7.1 : Kubernetes Troubleshooting Guide: Fixing Common Pod and Cluster Errors

Kubernetes Troubleshooting: Your Guide to Fixing Common Pod and Cluster Errors

Kubernetes (K8s) is a powerful platform for managing containerized applications. But let's be honest, things don't always go as planned. Pods crash, clusters misbehave, and you find yourself scratching your head. Don't worry! This guide is here to help you troubleshoot common Kubernetes errors like a pro.

Think of Kubernetes as a well-oiled machine, a factory floor if you will. Your application is the product, the pods are the individual workers, and the cluster is the entire factory. If a worker (pod) suddenly stops working (crashes), or the factory (cluster) has a power outage, production stops. Troubleshooting is about finding out why the worker stopped or why the power went out.

This guide focuses on practical solutions, using simple language, and real-world examples.

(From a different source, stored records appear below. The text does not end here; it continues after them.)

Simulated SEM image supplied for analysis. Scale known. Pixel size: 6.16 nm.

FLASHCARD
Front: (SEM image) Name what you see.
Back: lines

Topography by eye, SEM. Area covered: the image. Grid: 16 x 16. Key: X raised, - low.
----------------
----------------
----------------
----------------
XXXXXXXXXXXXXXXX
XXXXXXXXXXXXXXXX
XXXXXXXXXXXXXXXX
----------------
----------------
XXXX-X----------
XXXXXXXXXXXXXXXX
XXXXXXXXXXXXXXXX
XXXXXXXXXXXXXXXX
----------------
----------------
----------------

1. Pods Stuck in Pending State: The "Out of Resources" Scenario

Problem: Your pod refuses to start and is stuck in the Pending state.

Analogy: Imagine you're trying to hire a new worker (pod), but the factory floor (cluster) is already crowded. There's no space or resources available.

Why it happens: The cluster doesn't have enough resources (CPU, memory) to allocate to your pod.

How to fix it:

Check available resources: Use kubectl describe node to check the resource usage of your nodes. Look for high CPU or memory utilization. If a node is maxed out, that's a prime suspect.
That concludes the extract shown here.